Gregg Popovich is one of the greatest coaches in NBA history.
His resume can stack up next to anyone’s: the sustained excellence of 20 seasons of 50+ wins which has given him a .686 win percentage, the five NBA titles, and maybe most impressive of all is small-market San Antonio into an NBA franchise that was feared on the court and modeled off it.
And, of course, there are all the wins — 1,211 of them to be exact after the Spurs knocked off the struggling Suns Tuesday night.
That win moved Popovich past Pat Riley into fourth on the all-time coaching wins list.
With tonight's victory, Coach Popovich moves into fourth place for all-time wins in NBA history.#GoSpursGo pic.twitter.com/Xq9rNpOJqX
— San Antonio Spurs (@spurs) December 12, 2018
Popovich needs just 10 more wins to tie Utah legend Jerry Sloan for third on the list, something that will happen well before the All-Star break.

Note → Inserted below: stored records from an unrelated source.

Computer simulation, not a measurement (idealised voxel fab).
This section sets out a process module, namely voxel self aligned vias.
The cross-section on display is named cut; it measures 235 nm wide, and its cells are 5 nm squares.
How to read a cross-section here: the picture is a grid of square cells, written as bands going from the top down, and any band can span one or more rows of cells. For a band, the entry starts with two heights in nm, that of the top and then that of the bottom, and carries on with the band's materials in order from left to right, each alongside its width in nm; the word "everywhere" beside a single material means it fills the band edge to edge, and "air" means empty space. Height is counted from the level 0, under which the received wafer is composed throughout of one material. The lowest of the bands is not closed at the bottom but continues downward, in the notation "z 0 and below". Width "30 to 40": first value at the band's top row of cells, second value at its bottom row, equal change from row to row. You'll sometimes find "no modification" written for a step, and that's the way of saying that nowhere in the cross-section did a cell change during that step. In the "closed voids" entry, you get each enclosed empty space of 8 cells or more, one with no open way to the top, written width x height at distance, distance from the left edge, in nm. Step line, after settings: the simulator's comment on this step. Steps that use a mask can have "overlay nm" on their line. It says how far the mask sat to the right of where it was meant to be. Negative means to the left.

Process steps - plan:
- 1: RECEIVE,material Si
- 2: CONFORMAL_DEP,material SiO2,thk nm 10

Will he coach long enough to catch Don Nelson or Lenny Wilkins at the top of the coaching-wins leaderboard (it would take more than 100 additional wins)? Only Popovich knows that, although the speculation around the NBA is probably not (many expect him to retire after the 2019-20 season, although nobody knows for sure).
Whatever happens, Popovich’s place on the all-time wins list just adds to a Hall of Fame legacy.